A combination of a high spring tide and a severe European windstorm over the North Sea caused a storm tide; the combination of wind, high tide, and low pressure led to a water level of more than 5.6 metres (18.4 ft) above mean sea level in some locations. The flood and waves overwhelmed sea defences and caused extensive flooding. The Netherlands, a country with 20% of its territory below mean sea level and 50% less than 1 metre (3.3 ft) above sea level and which relies heavily on sea defences, was worst affected, recording 1,836 deaths and widespread property damage. Most of the casualties occurred in the southern province of Zeeland. In England, 307 people were killed in the counties of Lincolnshire, Norfolk, Suffolk and Essex. Nineteen were killed in Scotland. Twenty-eight people were killed in West Flanders, Belgium.

In addition, more than 230 deaths occurred on water craft along Northern European coasts as well as on ships in deeper waters of the North Sea. The ferry MV Princess Victoria was lost at sea in the North Channel east of Belfast with 133 fatalities, and many fishing trawlers sank.
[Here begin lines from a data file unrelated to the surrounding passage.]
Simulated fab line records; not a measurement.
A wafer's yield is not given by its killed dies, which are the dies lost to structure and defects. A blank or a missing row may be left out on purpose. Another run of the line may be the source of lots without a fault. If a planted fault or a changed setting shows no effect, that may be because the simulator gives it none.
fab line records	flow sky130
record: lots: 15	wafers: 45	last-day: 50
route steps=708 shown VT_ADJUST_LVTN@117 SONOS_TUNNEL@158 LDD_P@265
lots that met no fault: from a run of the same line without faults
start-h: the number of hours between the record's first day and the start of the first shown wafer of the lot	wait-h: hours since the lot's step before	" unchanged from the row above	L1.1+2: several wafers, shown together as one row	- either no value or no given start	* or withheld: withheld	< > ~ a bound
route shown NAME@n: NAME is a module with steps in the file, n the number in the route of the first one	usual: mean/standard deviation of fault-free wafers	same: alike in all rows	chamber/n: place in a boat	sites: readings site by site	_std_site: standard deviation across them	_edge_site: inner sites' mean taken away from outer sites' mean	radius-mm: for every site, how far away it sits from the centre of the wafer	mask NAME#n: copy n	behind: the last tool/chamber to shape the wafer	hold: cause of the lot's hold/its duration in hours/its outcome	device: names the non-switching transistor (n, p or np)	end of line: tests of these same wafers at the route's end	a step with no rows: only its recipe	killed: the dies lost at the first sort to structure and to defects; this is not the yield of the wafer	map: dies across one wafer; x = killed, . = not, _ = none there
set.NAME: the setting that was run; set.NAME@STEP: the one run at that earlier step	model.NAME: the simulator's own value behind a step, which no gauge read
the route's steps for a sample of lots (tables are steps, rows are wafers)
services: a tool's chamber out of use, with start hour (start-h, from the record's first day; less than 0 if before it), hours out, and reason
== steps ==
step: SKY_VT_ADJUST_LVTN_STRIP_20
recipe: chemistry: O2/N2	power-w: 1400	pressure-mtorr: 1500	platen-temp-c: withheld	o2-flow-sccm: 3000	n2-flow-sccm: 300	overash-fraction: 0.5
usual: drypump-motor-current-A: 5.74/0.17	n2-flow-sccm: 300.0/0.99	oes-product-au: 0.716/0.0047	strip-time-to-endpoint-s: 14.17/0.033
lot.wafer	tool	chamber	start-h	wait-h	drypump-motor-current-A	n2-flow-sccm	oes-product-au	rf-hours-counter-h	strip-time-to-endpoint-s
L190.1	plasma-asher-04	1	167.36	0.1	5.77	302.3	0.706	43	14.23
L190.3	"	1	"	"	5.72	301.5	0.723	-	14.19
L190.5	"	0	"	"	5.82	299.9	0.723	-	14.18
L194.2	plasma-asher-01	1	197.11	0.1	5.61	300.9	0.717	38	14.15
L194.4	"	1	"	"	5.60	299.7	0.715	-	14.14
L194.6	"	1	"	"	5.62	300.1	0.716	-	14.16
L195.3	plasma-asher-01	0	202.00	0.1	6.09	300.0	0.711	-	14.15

Realising that such infrequent events could recur, the Netherlands particularly, and the United Kingdom carried out major studies on strengthening of coastal defences. The Netherlands developed the Delta Works, an extensive system of dams and storm surge barriers. The UK constructed storm surge barriers on the River Thames below London and on the River Hull where it meets the Humber estuary.